I want to thank everyone who responded to my e-mail regarding
Incremental Data Structures; especially David Mechner for sharing his
Revertable class. 

I was wondering if anyone had considered using a copy-on-write scheme
for GO data. In such a scheme, several object can share a data
structure. When an object method is called that requires a change to the
data structure, then that object first copies the data structure
somewhere else and then modifies the copy (if the data structure is not
shared, no copy is necessary). This technique is common in UNIX
operating system so that if five copies of "who", for example, are
running, only one copy would actually resigned in physical memory; each
process should share the memory (see Andrew S. Tanenbaum "Modern
Operating Systems for more information). Generally this scheme is
implemented using reference counting and additional (but not required)
with smart pointers in C++ (see Scott Meyers "More Effective C++" for
detailed information and sample code).

I was wondering if this approach would be feasible and more efficient in
a GO playing program as an alternative to methods which either record
"undo" information, or make copies of the data structure before each
more. Has anyone attempted this? Comments?

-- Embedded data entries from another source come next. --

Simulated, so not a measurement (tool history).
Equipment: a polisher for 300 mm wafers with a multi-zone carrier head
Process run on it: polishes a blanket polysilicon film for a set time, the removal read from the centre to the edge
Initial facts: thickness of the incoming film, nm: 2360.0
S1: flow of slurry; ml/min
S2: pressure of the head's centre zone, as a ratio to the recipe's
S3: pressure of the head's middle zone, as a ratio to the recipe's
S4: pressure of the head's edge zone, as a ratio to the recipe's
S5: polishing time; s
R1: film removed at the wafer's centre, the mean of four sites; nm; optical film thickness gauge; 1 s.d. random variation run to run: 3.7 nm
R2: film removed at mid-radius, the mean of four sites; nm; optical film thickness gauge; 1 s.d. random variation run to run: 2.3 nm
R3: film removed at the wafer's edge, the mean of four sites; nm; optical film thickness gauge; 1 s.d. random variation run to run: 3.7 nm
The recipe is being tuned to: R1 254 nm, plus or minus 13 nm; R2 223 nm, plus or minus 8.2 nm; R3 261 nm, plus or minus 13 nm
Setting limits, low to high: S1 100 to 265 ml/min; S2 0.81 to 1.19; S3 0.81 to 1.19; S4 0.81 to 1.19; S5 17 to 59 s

-----Original Message-----
From: Philipp Garcia [mailto:phil@xxxxxxxxxxxxxxxxx]
Sent: Friday, August 14, 1998 2:38 PM
To: 'computer-go@xxxxxxxxxxxxxxxxx'
Subject: Incremental Data Structures



I have a question for those that have written go-playing programs that
use incremental updates to maintain data structure like string-lists,
liberties lists, etc... When you take-back a move, do you "undo" the
modifications to the data structures OR do you revert back to a copy of
the data structure before the move that you are taking back was placed?
If you "undo" the modifications, how do you store "undo" information. Is
it log based similar to how modern databases work? Or does logic direct
the "undo"? If you revert back to a copy, do you really save enough CPU
cycles to even justify using incremental structures rather than a full
re-computation?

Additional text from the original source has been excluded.